Quick Read
- Disney’s ESPN remains a major player in U.S. sports broadcasting, but has not acquired new global F1 rights as of late 2025.
- Liberty Media’s CEO expects Apple to pursue global F1 streaming deals after a recent U.S. partnership.
- Disney is focusing on expanding reach via platform deals, notably with YouTube TV.
- Media fragmentation challenges how fans access live sports, including F1.
- Disney, through its ESPN network, remains a key player in the U.S. sports broadcasting market.
- Liberty Media sees Apple as a major contender for global F1 streaming rights, following a recent U.S. broadcasting deal.
- No confirmed reports exist of Disney acquiring new global F1 broadcasting rights as of late 2025.
- Media fragmentation and platform partnerships are shaping sports broadcasting strategies, including Disney’s content distribution agreements with YouTube TV.
Disney’s Position in the Shifting F1 Media Landscape
In 2025, the world of sports broadcasting is undergoing rapid transformation, driven by the proliferation of streaming platforms and the race for exclusive content. Among the major players, Disney stands out—not just for its legacy in entertainment, but for its strategic involvement in live sports, including the high-octane world of Formula 1 (F1).
So, where does Disney fit in the ever-evolving F1 broadcasting puzzle?
Liberty Media, Apple, and the Future of F1 Streaming
Recent developments point to seismic changes in how F1 reaches audiences. Liberty Media, the company behind F1, has openly discussed Apple’s growing interest in securing global streaming rights. Derek Chang, Liberty Media’s president and CEO, told CNBC that Apple’s recent five-year deal for U.S. F1 broadcasting—reportedly worth $150 million per year—could set the stage for similar partnerships worldwide.
This move signals a broader trend: Tech giants are aggressively entering the sports media arena, challenging traditional broadcasters and reshaping viewer habits. For fans, it means more choices, but also potential fragmentation as rights are divided among multiple platforms.
Disney’s Current Role: ESPN and Content Distribution
Disney, through ESPN, remains a significant force in American sports television. ESPN has long been associated with F1 coverage in the U.S., offering live races, highlights, and analysis. However, the latest reports do not confirm any new Disney acquisitions of F1 broadcasting rights, either in the U.S. or globally, as of late 2025.
Instead, Disney’s recent focus appears to be on maximizing its existing content’s reach. A new distribution agreement allows YouTube TV to carry select live and on-demand ESPN programming, including ESPN Unlimited. This partnership, described as a win for subscribers by analysts like Rich Greenfield of LightShed Partners, helps mitigate the fragmentation problem by making popular sports content available to more viewers, wherever they choose to watch.
John Lasker, ESPN+ Senior Vice President, underscored this approach at a Sports Business Journal event, noting that the goal is to meet fans wherever they consume content. “We should all be in the spirit of trying to get as much of our content in front of fans wherever they decide to show up and consume it, and that’s really the basis of ingestion,” Lasker explained.
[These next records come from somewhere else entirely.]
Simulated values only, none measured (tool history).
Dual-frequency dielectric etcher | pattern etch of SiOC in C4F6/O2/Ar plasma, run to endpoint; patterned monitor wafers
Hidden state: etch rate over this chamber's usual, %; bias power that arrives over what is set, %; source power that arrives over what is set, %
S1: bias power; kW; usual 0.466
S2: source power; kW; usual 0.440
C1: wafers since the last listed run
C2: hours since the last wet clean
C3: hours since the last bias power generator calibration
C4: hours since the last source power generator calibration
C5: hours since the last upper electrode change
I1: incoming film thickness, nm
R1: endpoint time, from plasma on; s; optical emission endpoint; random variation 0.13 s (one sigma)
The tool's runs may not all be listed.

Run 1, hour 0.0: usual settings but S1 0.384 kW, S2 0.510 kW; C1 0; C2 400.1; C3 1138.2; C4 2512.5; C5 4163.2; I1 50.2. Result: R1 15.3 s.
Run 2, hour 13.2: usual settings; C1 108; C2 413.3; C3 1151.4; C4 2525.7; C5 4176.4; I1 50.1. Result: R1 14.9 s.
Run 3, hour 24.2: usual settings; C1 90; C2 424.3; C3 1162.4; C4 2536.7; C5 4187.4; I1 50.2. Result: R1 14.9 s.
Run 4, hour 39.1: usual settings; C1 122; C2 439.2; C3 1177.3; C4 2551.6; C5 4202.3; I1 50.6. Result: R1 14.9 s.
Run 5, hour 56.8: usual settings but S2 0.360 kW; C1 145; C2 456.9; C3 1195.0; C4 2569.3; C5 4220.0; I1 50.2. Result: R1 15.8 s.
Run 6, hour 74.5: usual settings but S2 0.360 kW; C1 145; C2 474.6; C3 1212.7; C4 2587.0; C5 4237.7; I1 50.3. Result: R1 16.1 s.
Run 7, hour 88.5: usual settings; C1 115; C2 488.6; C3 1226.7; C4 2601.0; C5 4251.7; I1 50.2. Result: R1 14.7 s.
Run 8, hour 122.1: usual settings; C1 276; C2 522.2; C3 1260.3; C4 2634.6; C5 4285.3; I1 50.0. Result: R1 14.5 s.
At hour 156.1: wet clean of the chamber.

Fragmentation and Fan Experience: The Streaming Challenge
The rise of direct-to-consumer (DTC) platforms like Apple TV+, Amazon Prime Video, and YouTube TV is revolutionizing sports broadcasting. For Disney, the challenge is clear: How to retain relevance and reach as viewers migrate from traditional cable to digital platforms?
Disney’s ESPN has adapted by licensing content to third-party platforms and experimenting with new bundles. The recent ESPN Unlimited deal with YouTube TV exemplifies this strategy, offering fans easier access while competing against tech giants and niche streamers.
However, fragmentation remains a concern. As more rights are divided among different companies, fans may need multiple subscriptions to follow their favorite sports. This is particularly true for F1, where Liberty Media is exploring deals with Apple and potentially other global partners.
No Confirmed New Disney F1 Rights in 2025
Despite speculation and strategic maneuvering, there is no confirmed news as of November 2025 that Disney has acquired new global or expanded F1 broadcasting rights. The company’s main focus in sports appears to be consolidating its position in the U.S. market and leveraging its ESPN brand through partnerships and content ingestion deals.
Liberty Media’s openness to working with Apple—and potentially other non-traditional partners—suggests that the future of F1 broadcasting will be shaped as much by Silicon Valley as by Hollywood. For Disney, this means adapting its strategies to remain a central player, even if it isn’t leading the charge in F1’s next media chapter.
The Road Ahead: What Does This Mean for Fans?
The shifting landscape presents both opportunities and challenges for F1 fans. On one hand, increased competition among broadcasters and streamers could lead to better coverage, more options, and innovative viewing experiences. On the other, fragmentation and paywalls could make it harder to access all races without juggling multiple subscriptions.
For Disney, the path forward is likely to involve strengthening its core sports brands, pursuing smart distribution partnerships, and staying agile as the streaming wars evolve. Whether Disney will seek to expand its F1 footprint remains an open question—one that will be answered as media rights negotiations unfold in the coming years.
Disney’s current approach to F1 broadcasting is defined by strategic partnership rather than acquisition. While tech giants like Apple are making aggressive moves, Disney is prioritizing reach and flexibility through ESPN and platform deals. The evolving landscape will test how traditional broadcasters can compete and collaborate in a fragmented, digital-first world.